Basic question for 3-Wire Solenoid and Connecting my Flyback Diode?

Hi all,

I have a 3-wire solenoid (+12, -12 and GND) and I would like to connect a flyback diode in order to reduce the effect of the inductive current spike when the solenoid closes.

I have the GND of the Solenoid currently connected to a terminal block (with other grounds).

Can I simply connect the Cathode of the 1N4001 diode to the +12 of the solenoid and the Anode of the 1N4001 diode to the GND terminal block? Or should the Anode be connected to a ground on the solenoid/enclosure itself. Also, am I correct in connecting the cathode to the +12 side, and not the -12 side?

Thanks!

Do you have a link to the solenoid? I've never heard of a 3-wire like that.

It's the ASCO 8320P172:
http://www.asco.com/ASCO%20Asset%20Library/asco-next-gen-valves-catalog.pdf

I’m having a hard time finding any electrical details in that datasheet, where did you get that idea that it was a bipolar solenoid? There’s a lot of mechanical specs, but I couldn’t even find one drawing or table naming the wire connections.

Since it says they’re “electrically enhanced”, my suspicion is that the 3 wires are power, GND, and signal, and that the driving circuitry and protection diode are already built in.

But that’s just speculation. Where are the electrical details?

Have you measured coil resistance in both directions ?

I think it's +12V, 0V & case ground, according to link, suppression is built in.

I have a 3-wire solenoid (+12, -12 and GND)

Prove it.

It’s the ASCO 8320P172:

Bottom of page 111, third line from the bottom.

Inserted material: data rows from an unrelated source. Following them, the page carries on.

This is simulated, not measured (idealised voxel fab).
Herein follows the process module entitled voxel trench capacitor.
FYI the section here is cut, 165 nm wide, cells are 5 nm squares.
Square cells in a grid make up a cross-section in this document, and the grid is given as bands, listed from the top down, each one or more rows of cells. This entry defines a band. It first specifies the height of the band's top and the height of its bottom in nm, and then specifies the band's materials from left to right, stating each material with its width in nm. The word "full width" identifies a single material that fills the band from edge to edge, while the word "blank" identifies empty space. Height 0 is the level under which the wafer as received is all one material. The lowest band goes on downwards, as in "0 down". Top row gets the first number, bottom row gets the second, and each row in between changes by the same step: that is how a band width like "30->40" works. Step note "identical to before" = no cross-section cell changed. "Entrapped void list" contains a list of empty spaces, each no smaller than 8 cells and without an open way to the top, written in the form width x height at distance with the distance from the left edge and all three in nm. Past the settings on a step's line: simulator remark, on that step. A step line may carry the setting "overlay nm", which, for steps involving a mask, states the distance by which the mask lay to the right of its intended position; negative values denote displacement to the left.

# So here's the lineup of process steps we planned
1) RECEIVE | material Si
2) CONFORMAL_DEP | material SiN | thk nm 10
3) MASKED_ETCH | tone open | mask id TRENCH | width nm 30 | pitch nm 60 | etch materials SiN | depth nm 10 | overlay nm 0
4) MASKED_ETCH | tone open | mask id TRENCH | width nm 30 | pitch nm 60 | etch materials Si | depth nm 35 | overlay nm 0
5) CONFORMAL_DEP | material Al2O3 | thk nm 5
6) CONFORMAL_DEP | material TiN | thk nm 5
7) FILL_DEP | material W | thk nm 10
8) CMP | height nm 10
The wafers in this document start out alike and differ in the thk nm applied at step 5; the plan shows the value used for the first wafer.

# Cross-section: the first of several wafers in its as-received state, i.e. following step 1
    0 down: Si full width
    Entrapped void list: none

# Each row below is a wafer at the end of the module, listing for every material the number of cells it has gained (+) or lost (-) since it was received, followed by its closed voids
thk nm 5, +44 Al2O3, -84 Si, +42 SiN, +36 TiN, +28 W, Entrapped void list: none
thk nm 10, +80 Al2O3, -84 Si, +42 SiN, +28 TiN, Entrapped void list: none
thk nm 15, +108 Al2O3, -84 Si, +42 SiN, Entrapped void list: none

Measure the coil resistance across the two red wires and then from each red wire to the black wire.
Post the results.

It is possible it is a bidirectional solenoid , meaning the direction is reversed just like a motor by reversing the coil polarity, which means you need an H-bridge or DPDT relay to drive it in both directions. I don’t think the black wire is used to power the coil but can’t be certain until you post those measurements.

If it really uses -12V, how are you controlling that? You will need a kickback diode there as well.

It is not clear what they mean by "surges suppression" and the lack of any electrical information on the data sheet makes it impossible to determine what is going on.

It could be that one of the red wires is for the +V, one for 0V, and, as already observed, black is case ground, or pipe ground. Generally, when you have a threaded connection, and grounding is an issue, you are obliged to connect the threaded pipes together with jumper wires. This wire would be the jumper from the pipes to the pipe fittings of the valve.

Or maybe not. Get the electrical specs.

In general, 1N4001 is not a good choice for a kickback diode when a microcontroller is involved. The forward voltage drop on a standard silicon diode is about 700 mV, which exceeds the -500mV allowed at the pin of an AVR chip. A Schottky diode is a far better choice, because it has around 200mV forward voltage drop.
joe

flounder:
In general, 1N4001 is not a good choice for a kickback diode when a microcontroller is involved. The forward voltage drop on a standard silicon diode is about 700 mV, which exceeds the -500mV allowed at the pin of an AVR chip. A Schottky diode is a far better choice, because it has around 200mV forward voltage drop.
joe

The might be relevant if the device (and clamping diode) was connected directly to the controller. A solenoid like this should have at least a discrete transistor driver between it and the microcontroller. The diode isn't protecting the controller, it's protecting the driver from getting hammered by an inductive voltage spike. The driver circuit shouldn't care about the difference between 0.3 and 0.7 volts.

In general, 1N4001 is not a good choice for a kickback diode when a microcontroller is involved. The forward voltage drop on a standard silicon diode is about 700 mV, which exceeds the -500mV allowed at the pin of an AVR chip. A Schottky diode is a far better choice, because it has around 200mV forward voltage drop.
joe

The might be relevant if the device (and clamping diode) was connected directly to the controller. A solenoid like this should have at least a discrete transistor driver between it and the microcontroller. The diode isn't protecting the controller, it's protecting the driver from getting hammered by an inductive voltage spike. The driver circuit shouldn't care about the difference between 0.3 and 0.7 volts.

I completely agree. That comment about the diode and the AVR didn't make any sense. A solenoid is like any other coil (relay, motor etc). There's always going to be a mosfet (which I personally don't like to call a "transistor" despite the fact that "fet" stands for "field effect transistor") or a transistor (BJT) and the diode protects that. The AVR is only connected to the gate or the base resistor so it has nothing to do with the diode.